Short-seller Carson Block is looking to other emerging markets and searching for his first long-only investment in China after suggesting that finding potentially fraudulent firms to short has become problematic in a more wary market.

While he argues that fraud is as prevalent as ever among Chinese small and micro-cap companies, he suspects many firms have been restating their filings with the State Administration for Industry & Commerce (SAIC), making it harder to catch them out.

“Since short-sellers have become pretty aggressive in exposing Chinese companies that they believe are frauds, we suspect some Chinese companies have gone back into their SAIC filings and restated them,” he says.

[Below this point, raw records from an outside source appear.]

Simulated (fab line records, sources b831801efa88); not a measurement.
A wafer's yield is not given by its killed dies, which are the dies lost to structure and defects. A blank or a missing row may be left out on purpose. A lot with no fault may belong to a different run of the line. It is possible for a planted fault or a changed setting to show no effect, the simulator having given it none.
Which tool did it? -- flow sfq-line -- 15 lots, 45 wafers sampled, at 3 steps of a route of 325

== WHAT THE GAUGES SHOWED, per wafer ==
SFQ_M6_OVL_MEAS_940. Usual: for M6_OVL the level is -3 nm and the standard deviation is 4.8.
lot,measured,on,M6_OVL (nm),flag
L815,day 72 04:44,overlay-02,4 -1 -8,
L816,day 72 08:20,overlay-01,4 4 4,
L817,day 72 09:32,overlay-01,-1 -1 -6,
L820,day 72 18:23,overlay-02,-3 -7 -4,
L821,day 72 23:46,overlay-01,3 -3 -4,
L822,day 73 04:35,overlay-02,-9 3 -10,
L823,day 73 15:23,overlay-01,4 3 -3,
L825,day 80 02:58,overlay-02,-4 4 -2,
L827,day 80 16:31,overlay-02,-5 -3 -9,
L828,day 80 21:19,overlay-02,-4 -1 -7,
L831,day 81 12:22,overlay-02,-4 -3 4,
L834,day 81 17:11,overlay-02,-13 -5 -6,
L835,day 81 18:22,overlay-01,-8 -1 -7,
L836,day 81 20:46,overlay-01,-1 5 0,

“While I wouldn’t say the number of potentially fraudulent companies has decreased greatly, investor interest in these companies has. Given the awareness in the US markets of the problems that we’ve had in the micro-cap world, some [companies] delisted and others are trading at very, very low price levels.”

Block was speaking to AsianInvestor from the airport on his way back to the west coast of America after touching down from an exploratory visit to Brazil. He is expanding his short-selling search to Latin America to target indiscriminate investment chasing questionable companies.

“It seems similar to China,” he says. “You’ve heard tales of lots of Americans getting off the plane not knowing what’s going on and throwing money at stuff. You never want to be one of those guys.”

Block, founder and only permanent staff member of research firm Muddy Waters, was the short-seller who first targeted Chinese timber company Sino-Forest Corporation, which is listed in Toronto, Canada.

In a well documented chain of events, Muddy Waters published research on June 2 alleging that Sino-Forest had committed fraud, was a Ponzi scheme and had overstated its timber holdings by nearly $900 million. It is a claim the company has denied.

The report triggered a precipitous decline in Sino Forest’s share price and prompted the Ontario Securities Commission (OSC) to tentatively back Block’s claims. Sino-Forest’s chairman and CEO, Allen Chan, has since stepped down.

“It’s a positive for shareholders that [Chan] does step down,” says Block.

Block, who still has a short position in Sino-Forest, has praised the commission for preventing worse damage. The OSC has frozen Sino-Forest shares at C$4.81, a 75% slump from the C$19.27 they were at before the Muddy Waters report. Sino-Forest’s bonds are still trading, at distressed levels of less than 30 cents on the dollar.

The commission has also stated that Sino-Forest and certain officers “appear to have misrepresented some of its revenue and/or exaggerated some of its timber holdings” and appear to be participating in acts “they know or ought to know perpetuate a fraud”.

While the extent of the alleged fraud remains unclear, such a pronouncement is still an endorsement for Muddy Waters, although Block resists the temptation to crow about this apparent vindication.

A number of investors are now suing Sino-Forest, noting that the company had raised close to $3 billion in debt and stock offerings. The firm’s big-name backers include John Paulson, whose hedge fund Paulson & Co held 34.7 million shares in the firm before dumping them at an estimated loss of $720 million.

New Zealand billionaire Richard Chandler then became Sino-Forest’s biggest shareholder with an 18% stake, and he continued to buy shares he clearly felt were undervalued right up until they were frozen.

Block points out that a large company such as Sino-Forest was easier for him to target because, with 120 related entities and 16 years as a public company, it just could not cover its paper trail. “With the volume of filings and long track record it becomes harder to manage the scrubbing process,” he points out.

Nevertheless, Muddy Waters, which last published research on June 28, is still looking at an undisclosed number of listed Chinese companies to short. “We’re looking at some companies that are problematic and may turn out to be committing fraud,” says Block.

But these days Block is also searching for a long-only investment to pursue. Given the difficulty in shorting Chinese companies, which can prove expensive and difficult to execute, he believes he would make more money on a single long-only investment than on all his shorts together, although he declines to disclose the amount.

“There are potentially some babies that have been thrown out with the bathwater, and that’s what we have our eyes on,” he says. “We would like to sweep the streets more, and then we can start talking about the longs.”